PC Gaming will always two step's ahead of console gaming. Just look at the GPU's and CPU's that are in a gaming PC. But the one great thing right now is both PS4 and XBOX One, use AMD GPU's that alone will make the next 5-10 year's of PC Gamers happy due to the fact that the two consoles will be able to play PC port's just not with as much detail at all, and much less 5+ years from now.
So for us PC Gamers, as long as you have a upper mid range to high end AMD GPU you're set.
I'm not one to upgrade my GPU every release as you don't see much of a difference like you did back in the day. I've had a XFX AMD 6950 2gb for 4 years before I upgraded to my current Gigabyte 290 OC Edition, I got last month. And it is amazing. AMD has definitely won this years GPU race. Nvidia's only resort is to upgrade upon there current architecture, meaning the 880 they are racing out to production as fast as they can is just going to be a 780 but with more core's and I'm sure they will finally use a 512bit memory bus. That will help allow the card to breath better.
But Nvidia does have it's other tactic and that brings us to the Fanboy. And does nvidia have allot, I stopped buying nvidia back when they a legibly were caught paying game makers to make there game run slower on AMD or when they a legibly paid people to review AMD products and pretty much make them look like crap while making nvidia cards seem like they were beasts. This still goes on "a legibly " I've even talked to people saying they admit to doing so in there reviews or on forum's.
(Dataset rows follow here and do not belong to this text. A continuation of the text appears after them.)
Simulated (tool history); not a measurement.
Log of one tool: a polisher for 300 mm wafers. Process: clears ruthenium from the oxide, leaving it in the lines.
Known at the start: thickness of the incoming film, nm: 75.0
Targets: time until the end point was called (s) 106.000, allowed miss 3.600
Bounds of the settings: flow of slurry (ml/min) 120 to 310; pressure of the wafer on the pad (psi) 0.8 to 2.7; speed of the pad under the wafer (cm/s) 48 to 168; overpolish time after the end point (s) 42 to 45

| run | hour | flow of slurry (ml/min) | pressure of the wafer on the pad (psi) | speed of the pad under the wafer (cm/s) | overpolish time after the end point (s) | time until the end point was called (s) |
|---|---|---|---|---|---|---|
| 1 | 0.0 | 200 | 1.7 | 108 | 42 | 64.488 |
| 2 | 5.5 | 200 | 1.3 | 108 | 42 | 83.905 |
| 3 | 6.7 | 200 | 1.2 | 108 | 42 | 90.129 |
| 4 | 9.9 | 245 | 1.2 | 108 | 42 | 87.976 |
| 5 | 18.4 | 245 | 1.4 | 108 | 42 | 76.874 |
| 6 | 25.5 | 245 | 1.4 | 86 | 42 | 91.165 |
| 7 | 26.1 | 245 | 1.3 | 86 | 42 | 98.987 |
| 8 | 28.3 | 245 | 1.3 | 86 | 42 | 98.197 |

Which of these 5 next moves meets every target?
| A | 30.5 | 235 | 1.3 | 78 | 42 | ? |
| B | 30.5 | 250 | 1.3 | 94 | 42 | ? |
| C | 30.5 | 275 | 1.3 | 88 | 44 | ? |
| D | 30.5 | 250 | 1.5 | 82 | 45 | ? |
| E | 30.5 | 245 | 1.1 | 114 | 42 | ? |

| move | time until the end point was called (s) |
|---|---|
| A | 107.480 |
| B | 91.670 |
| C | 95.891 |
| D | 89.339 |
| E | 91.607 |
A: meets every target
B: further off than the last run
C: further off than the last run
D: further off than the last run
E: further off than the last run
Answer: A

Besides that, nvidia had never been a good experience for me. The cards were always over priced and the drivers wouldn't be that great.
Don't get me wrong though. If nvidia did really make a GPU that blew everything else out of the water and it was in the same price bracket of other high end gpu's I would give it a try. But the 3 nvidia cards I've used years ago, the best one being the 8800 GTS 1GB was a good card for its time. But back then new cards with allot more power came out from nvidia and ati every 6 months it seemed.
But now I feel that anyone who owns a new'er i5 CPU, clocked at 3.5ghz 8gb of decent DDR3 Ram a Tower with good air flow, a high end GPU and a good PSU, since allot of people underestimate how much power a oc'ed CPU, GPU and all of those case fans. You are going to want a good PSU to provide good clean power at full load. I would say 600watts is minimum but as long as it's a good 600 watts you're set. But even though my PC output is 596 at peak. Almost any single GPU setup will be just under 600 watts under peak power. You still want some head room. So 750w Gold rated is where you want to be. If you're going to run crossfire or sli with this years high end GPU's then a good 1200W will be fine and allow for 3 high end GPU's but I would say play it safe and pick up a 750 even if you only run a single GPU.